Following wildfires, urban areas tend to build up more densely despite the remaining fire risk, and residents tend to build in only as many fire-defense measures as regulations require, researchers with the U.S. Forest Service and University of Wisconsin found from studying rebuilding after past U.S. wildfires.
Rebuilding also often takes years longer than residents realize. In California wildfires studied, just 35 percent of buildings lost were rebuilt within five years, the researchers determined.
"We found people generally don't change their behavior in terms of how they rebuild, what materials they use, or how they landscape, if there aren't incentives in place," said Anu Kramer, a wildfire-rebuilding researcher at UW.
The motivation to quickly rebuild often leaves little time for authorities to impose tougher fire standards, Kramer said.
In the hard-hit Santa Rosa neighborhoods of Fountaingrove and Coffey Park - where the fires obliterated block after block of homes, as well as big box-stores and hotels - some residents already are banding together to quickly rebuild houses using their old blueprints.
Flames spread fast among houses crowded together on hilltops for million-dollar views over the coastal ridges. Homeowners bent on getting as much house as possible on their lots can make them more vulnerable in wildfires, experts say.
In Fountaingrove as elsewhere now, many just want to "try and get houses rebuilt on the same footprint for the least amount of money," said David Rust, a retired housing contractor who wore a white hazmat suit this week to pick through the few identifiable lumps of metal in the ruins of his family's home.
The affluent neighborhood was an acknowledged fire-risk area in a state that the national Insurance Information Institute trade group says is the nation's most wildfire-prone.
Santa Rosa, a more affordable alternative to San Francisco, saw its population rise by about 10 percent in 10 years and housing pushed into formerly open areas where wildfire previously could strike without threatening humans.
Mayor Chris Coursey has worried about the loss of 5 percent of Santa Rosa's housing stock in the fires and stresses that he wants to make rebuilding as easy as possible for homeowners.
"People have a right to rebuild what they had, if that's what they want to do," Coursey told a meeting last month. "I don't think we have any business getting in their way, legal or otherwise."

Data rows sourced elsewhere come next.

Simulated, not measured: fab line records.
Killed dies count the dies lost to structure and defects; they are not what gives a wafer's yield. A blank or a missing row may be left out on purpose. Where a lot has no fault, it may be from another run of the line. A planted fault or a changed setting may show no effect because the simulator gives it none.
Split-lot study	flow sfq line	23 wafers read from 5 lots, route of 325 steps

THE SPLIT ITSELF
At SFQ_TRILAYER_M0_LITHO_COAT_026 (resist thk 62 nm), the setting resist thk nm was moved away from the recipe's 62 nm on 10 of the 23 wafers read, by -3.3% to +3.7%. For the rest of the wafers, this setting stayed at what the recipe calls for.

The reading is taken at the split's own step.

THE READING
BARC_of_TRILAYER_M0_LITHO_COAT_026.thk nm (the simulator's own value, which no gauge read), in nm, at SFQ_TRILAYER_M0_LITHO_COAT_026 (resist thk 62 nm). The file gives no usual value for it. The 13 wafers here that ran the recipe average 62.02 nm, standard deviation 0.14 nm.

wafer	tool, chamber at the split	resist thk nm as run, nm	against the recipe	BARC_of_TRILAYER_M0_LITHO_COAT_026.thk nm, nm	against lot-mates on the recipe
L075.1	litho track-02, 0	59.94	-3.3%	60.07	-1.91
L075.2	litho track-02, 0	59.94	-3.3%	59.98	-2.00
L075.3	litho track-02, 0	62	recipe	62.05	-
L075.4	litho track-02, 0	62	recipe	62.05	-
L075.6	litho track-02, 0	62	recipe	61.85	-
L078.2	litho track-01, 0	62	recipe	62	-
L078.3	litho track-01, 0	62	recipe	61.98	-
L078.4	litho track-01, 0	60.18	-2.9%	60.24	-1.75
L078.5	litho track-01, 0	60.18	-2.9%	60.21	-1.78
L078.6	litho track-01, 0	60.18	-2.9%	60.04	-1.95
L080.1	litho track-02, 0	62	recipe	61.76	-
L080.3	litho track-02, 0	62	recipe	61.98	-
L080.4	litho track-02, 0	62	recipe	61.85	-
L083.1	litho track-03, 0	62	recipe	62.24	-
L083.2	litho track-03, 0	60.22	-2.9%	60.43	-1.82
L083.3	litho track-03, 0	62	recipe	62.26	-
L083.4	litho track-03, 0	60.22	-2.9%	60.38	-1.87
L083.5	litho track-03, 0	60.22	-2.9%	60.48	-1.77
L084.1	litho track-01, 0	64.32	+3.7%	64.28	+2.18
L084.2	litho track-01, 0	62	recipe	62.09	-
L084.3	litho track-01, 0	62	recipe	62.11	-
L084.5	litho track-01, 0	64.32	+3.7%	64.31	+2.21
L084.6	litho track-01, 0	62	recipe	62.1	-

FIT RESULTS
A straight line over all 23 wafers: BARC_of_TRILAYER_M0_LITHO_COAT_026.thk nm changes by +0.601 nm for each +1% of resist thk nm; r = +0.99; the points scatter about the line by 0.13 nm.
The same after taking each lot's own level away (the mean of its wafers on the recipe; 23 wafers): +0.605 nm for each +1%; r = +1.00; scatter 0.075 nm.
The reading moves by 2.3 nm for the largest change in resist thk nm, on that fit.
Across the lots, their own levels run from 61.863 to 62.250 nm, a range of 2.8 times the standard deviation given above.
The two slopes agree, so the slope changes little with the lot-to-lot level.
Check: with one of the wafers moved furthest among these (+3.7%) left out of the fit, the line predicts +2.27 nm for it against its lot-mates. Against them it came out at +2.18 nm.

Sonoma County Supervisor Susan Gorin, who lost her home on the vulnerable edge of a housing development near the vineyards in Sonoma Valley, is among those asking if it makes sense not to rebuild in fire-prone neighborhoods like Fountaingrove. She is quick to add that is a decision for Santa Rosa city officials, though.
Those neighborhoods "lost the largest number of structures, but I am not going to say you cannot rebuild," Gorin said.
Newer building codes already in place in California will force some new defense measures when people rebuild. They include a 2010 law mandating sprinklers even in single-family homes.
How insurance companies respond to the disaster also will be critical. Some homeowners could find it harder or impossible to get home insurance, state insurance commissioner David Jones said this week.
Fire experts point to a host of defensive measures homeowners could adopt, from fire-resistant roofing and screens that keep embers out of attics to keeping flammable vegetation far from homes. Communities require local-level planning, such as steps to discourage crowding of structures and encourage evacuation procedures, experts say.
Many homeowners also will confront the reality that their insurance payouts won't cover the additional cost of fire-proofing or other safety upgrades.
Land-use planning that could bar building in the most vulnerable areas is harder to pull off politically, fire researchers note.
Ultimately, "all of us as taxpayers are sort of picking up the bill in one way or the other" for wildfires, said Max Moritz, a Santa Barbara-based wildlife management researcher. If the public is subsidizing the costs, it should also have a say through regulations to determine where and how people can build, he said.
In Fountaingrove, David and Shelly Rust are thinking of rebuilding on their fire-leveled lot, then selling and moving away from California and its wildfires. David Rust is planning a fire-resistant wilderness home, with a metal roof, flame-resistant siding and a gel that releases from the roof ridge to douse hot spots.
"I honestly thought it was more suburban here than could ever be taken over by an out-of-control wildfire," David Rust said.